By David Talbot / @_davetalbot
Surveying his party after its third successive defeat, the Labour leader decided it was time to take on the old loyalties of his party. He vehemently believed that the self-defeating nature of Labour’s ideological purity was embodied in the Clause IV of Labour’s constitution, which had enshrined the party’s ethos towards public ownership. This stance was constraining the ideological progression of the party and condemning it to electoral defeats. After his attempts to redefine the party’s aims in a way that no other Labour leader had yet dared try, his leadership has been described as a “coup” against the central ideological faiths of the Labour Party.
The Labour leader in question is Hugh Gaitskell, Labour leader from 1955-63, and the impetus behind the rise of revisionism at the heart of the Labour Party. His attempt to revise Clause IV at the Labour Party conference of 1959 has clear echoes of the rise of the New Labour project in the mid 1990s. In some respects Blair can be seen as Gaitskell writ large. Blair was prepared in his formative years to push the boundaries of revisionism against all that was formerly sacred in the Labour Party. New Labour can be seen to have accomplished the final stage of the revisionist movement that the likes of Gaitskell and Anthony Crosland became so devoted to in the 1950s.

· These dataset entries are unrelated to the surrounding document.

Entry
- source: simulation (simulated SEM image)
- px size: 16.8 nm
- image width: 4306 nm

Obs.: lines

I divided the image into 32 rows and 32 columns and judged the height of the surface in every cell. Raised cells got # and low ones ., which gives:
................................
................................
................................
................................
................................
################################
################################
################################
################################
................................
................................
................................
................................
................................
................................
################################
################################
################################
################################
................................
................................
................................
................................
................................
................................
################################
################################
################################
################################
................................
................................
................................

The ideological vehicle that both Gaitskell and Blair chose in their respective attempts to revive the Labour Party was a revisionist doctrine that involved a radical discontinuity in Labour’s dogma. Both leaders recognised that it was not only policy that had caused successive Labour election defeats, it was image and impression. In promoting revisionism as they did, Gaitskell and Blair forced the Labour Party to painfully confront, for the first time since 1918, what their party should actually stand for.
Ed Miliband faces a similar problem today. A year after a defeat of historic proportions the process of renewal must start in earnest. The sense of drift is palpable. A doctrine of permanent revisionism should be undertaken to renew a jaded Labour Party unsure of its direction and position in British politics. In the coming years, the spending cuts will bite, the economy will remain stagnant and the manifest strains within the coalition will intensify. Miliband must use this time to fix negative perceptions of himself and his party and create the impression that he is the next prime minister. Timidity will no longer do. He must talk to audiences outside his comfort zone, he must revive Labour’s economic credibility, if not by apologising for overspending, then at least by elucidating which cuts he would make. And he must sculpt a strategy which doesn’t make Labour’s opposition seem redundant.
The relationship between a revisionist leader and the Labour Party is always strained. Gaitskell for years faced fierce internal opposition, no more so than from that great figurehead of the Labour Party Aneurin Bevan. Blair is universally despised by his party. But the most crucial aspect that they both brought to the Labour Party was placing the gaining and holding of power at the centre of their political project. This was secured by constantly challenging the Labour Party and with a total focus on delivering transformative change.
When he arrived in Downing Street, Blair’s greatest weakness was to have little to do with office but hold it. His revisionist zeal and quest for constant renewal did not inhabit vast swathes of his premiership. Miliband cannot make the same mistake. Perpetual revisionism must now be his mindset.